In this post I’d like to talk about a specific issue in SQL and all the various ways you could approach it. Specifically, I’d like to talk about dealing with a parent entity’s child data. As an example lets use a very simple document database that stores documents and their versions. Obviously, a document will have many versions but each version will have only one document, as in this diagram:
This is not a complete database, clearly, but it indicates that the DocumentVersion table is a child of the Document table.
Now we get to the part where this gets at least partly interesting. Lets say we’re going to write a search that returns documents. In the results we want to display information about the current version of each document as well as the total number of versions for each document.
This is a surprisingly non trivial query…
( select count(Id) from DocumentVersion where DocumentId = d.Id ) as numVersions
from Document d
inner join DocumentVersion v on d.Id = v.DocumentId
where v.Id = ( select max(Id) from DocumentVersion where DocumentId = d.Id )
Now, there are a bunch of ways to write this, but this is a perfectly good example. Notice we have an inner select in the select clause to get the number of versions and we have another select in the where to get “latest” version. Here I’m depending on SQL Server’s Identity Specification to give me the latest row because it simplifies the query. If we didn’t want to do that, I’d have to either “select top 1” while ordering by the inserted date (which isn’t on the table in our example) or use a row number function and get the row where the row number = 1 again ordered by the inserted date. Both of these query are correlated, meaning they're run for each document in our results.

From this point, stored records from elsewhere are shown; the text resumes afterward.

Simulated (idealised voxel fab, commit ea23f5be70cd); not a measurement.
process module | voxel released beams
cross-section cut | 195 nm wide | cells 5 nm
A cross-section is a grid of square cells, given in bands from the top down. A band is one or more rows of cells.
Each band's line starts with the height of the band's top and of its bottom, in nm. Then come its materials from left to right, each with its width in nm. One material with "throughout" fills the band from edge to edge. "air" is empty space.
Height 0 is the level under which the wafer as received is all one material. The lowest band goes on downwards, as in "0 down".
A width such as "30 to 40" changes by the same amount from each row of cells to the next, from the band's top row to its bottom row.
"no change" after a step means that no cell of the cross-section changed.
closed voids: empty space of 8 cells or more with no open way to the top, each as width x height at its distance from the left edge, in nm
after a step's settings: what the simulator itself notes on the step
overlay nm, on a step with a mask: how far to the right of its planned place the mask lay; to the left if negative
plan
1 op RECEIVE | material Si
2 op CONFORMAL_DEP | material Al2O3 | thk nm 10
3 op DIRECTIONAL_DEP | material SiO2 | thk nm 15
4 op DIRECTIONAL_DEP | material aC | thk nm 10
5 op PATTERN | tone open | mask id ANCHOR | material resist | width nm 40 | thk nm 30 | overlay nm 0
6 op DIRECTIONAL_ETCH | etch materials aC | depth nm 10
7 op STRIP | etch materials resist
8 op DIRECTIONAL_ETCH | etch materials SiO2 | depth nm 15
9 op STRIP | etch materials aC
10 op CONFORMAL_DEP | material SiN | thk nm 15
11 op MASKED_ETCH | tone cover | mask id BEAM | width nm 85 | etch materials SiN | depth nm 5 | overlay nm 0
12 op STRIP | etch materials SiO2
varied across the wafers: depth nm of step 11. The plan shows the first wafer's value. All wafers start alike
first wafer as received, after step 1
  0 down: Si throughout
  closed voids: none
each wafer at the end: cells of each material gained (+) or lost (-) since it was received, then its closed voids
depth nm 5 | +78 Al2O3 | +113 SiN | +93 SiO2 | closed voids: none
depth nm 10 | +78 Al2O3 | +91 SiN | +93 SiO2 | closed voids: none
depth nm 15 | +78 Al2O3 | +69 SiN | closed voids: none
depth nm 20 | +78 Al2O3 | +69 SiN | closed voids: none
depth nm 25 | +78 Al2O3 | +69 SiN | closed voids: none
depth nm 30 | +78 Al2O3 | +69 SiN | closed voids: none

This query is ugly, but it works. We could optimize it and tweak the way its written to try to get the best possible performance out of it. But is this really the best way to do this? If we think about it, we’re going to be looking at all the versions for every document returned in our search. The more documents we return, the worse this is. But worse, we’re going to do WAY more reads than we are updates in this case. New versions simply are not going to be added that often. So it seems silly to be constantly looking up information about the versions over and over and over and over again when we know its unlikely it will have changed from the last time we looked at it.
Wouldn’t it be better to cache this information on the Document table so we don’t have to keep calculating it repeatedly, thereby simplifying the query and improving its performance?
To do this, we simply add “NumVersions” and “CurrentDocumentVersionId” columns to the Document table. But now we have to keep these columns up to date. There are a few ways to do this:
- Trigger on DocumentVersion updates Document’s cached columns on Insert/Delete
- Code that does inserts or deletes to DocumentVersion must update cached columns
- Cached columns are calculated columns that use a function to lookup values
- Ensures the columns will always be up to date, no matter how the version records are changed
- Code will be in just one place and we wont have to worry about it again
- Slow (like, REALLY slow. Batch operations like inserting or deleting many versions will slow to a crawl)
- Potential for subtle and hard to track down deadlock problems
- Increased code complexity because the trigger must be written to handle ALL cases, even if you only use some (ex: inserting many versions at once)
- Simplest possible code
- Deadlock issues are easier to see and handle
- Same code may end up in many places (ex: Insert and Delete stored procedures, if using sps)
- Potential for error if someone inserts/deletes versions from a new location and forgets to update the cached columns
So, between #1, #2, and #3, which is the right option?
I used to use triggers, because of fear that someone would forget to update the columns if I went with #2. But the performance and deadlocking issues with triggers has now caused me to go with the "API layer" approach of #2.
I think the answer, as always, is it depends. If the tables you're using are likely to be always accessed through an API layer, then you should go with #2. But if many people will be manipulating those tables from many different areas and there is no central API layer, you're pretty much forced to go with #1.
And the question remains, is it really worth caching the data this way, or should you just keep the lookups in the queries. Once again, my favorite theme for this blog: it depends. The big question is really performance, and that depends on how the queries will be used. Are you going to be returning thousands of results, or just hundreds? Are you going to be running this query often?
In SQL there is no one size fits all rule. And worse, SQL is so complex it has to be treated as a black box, meaning you really can't reason about it. Therefore, your only hope is to test and test and test. You pretty much have to write the query every way you can imagine and then performance test each one... And that takes a lot of time.
As Scott Hanselman would say, "Dear Reader," what do you think? Have you been faced with this issue? What did you do?